Executing ETL code in Data Services

To execute any ETL code developed in the Data Services Designer tool, you have to create a job object. In Data Services, the only executable object is job. Everything else goes inside the job.

ETL code is organized as a hierarchy of objects inside the job object. To modify any new object by placing another object in it, you have to open the edited object in the main workspace design area and then drag and drop the required object inside it, placing them in the workspace area. In our recipe, we created a job object and placed the dataflow object in it. We then opened the dataflow object in the workspace area and placed transform objects inside it. As you can see in the following screenshot, workspace areas opened previously could be accessible through the tabs at the bottom of the workspace area:

The Project Area panel can display the hierarchy of objects in the form of a tree. To see it, you have to assign your newly created job to a specific project and open the project in Project Area by double-clicking on the project object in Local Object Library.

Executable ETL code contains one job object and can contain script, dataflow, and workflow objects combined in various ways inside the job.

As you saw from the recipe steps, you can create a new job by going to Local Object Library | Jobs.

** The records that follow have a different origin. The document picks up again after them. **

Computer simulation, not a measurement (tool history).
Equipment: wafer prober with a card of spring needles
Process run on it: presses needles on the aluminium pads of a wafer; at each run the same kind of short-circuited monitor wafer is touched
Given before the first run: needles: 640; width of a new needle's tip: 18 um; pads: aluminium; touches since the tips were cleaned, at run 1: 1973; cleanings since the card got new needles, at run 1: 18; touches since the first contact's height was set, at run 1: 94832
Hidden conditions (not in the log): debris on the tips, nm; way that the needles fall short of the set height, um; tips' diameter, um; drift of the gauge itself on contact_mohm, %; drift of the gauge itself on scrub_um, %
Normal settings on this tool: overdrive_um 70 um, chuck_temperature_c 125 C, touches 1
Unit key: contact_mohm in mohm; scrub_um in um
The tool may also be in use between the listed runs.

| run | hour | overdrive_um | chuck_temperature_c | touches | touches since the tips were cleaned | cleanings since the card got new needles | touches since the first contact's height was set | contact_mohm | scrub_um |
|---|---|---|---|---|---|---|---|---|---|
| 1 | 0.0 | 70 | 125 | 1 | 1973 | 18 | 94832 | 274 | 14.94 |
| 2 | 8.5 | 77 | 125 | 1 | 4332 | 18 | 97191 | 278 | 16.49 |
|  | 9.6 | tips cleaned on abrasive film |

Although you can combine all types of objects by placing them in the job directly, some objects, for example, transform objects, can be placed only into dataflow objects as dataflow is the only type of object that can process and actually migrate data (on a row-by-row basis). Hence, all transformations should happen only inside the dataflow. In the same way, you can only place datastore objects, such as tables and views, directly in dataflows as source and target objects for data to be moved from source to target and transformed along the way. When a dataflow object is executed within the job, it reads data row by row from the source and moves the row from left to right to the next transform object inside the dataflow until it reaches the end and is sent to the target object, which usually is a database table.

Throughout this book, you will learn the purpose of each object type and how and when it can be used.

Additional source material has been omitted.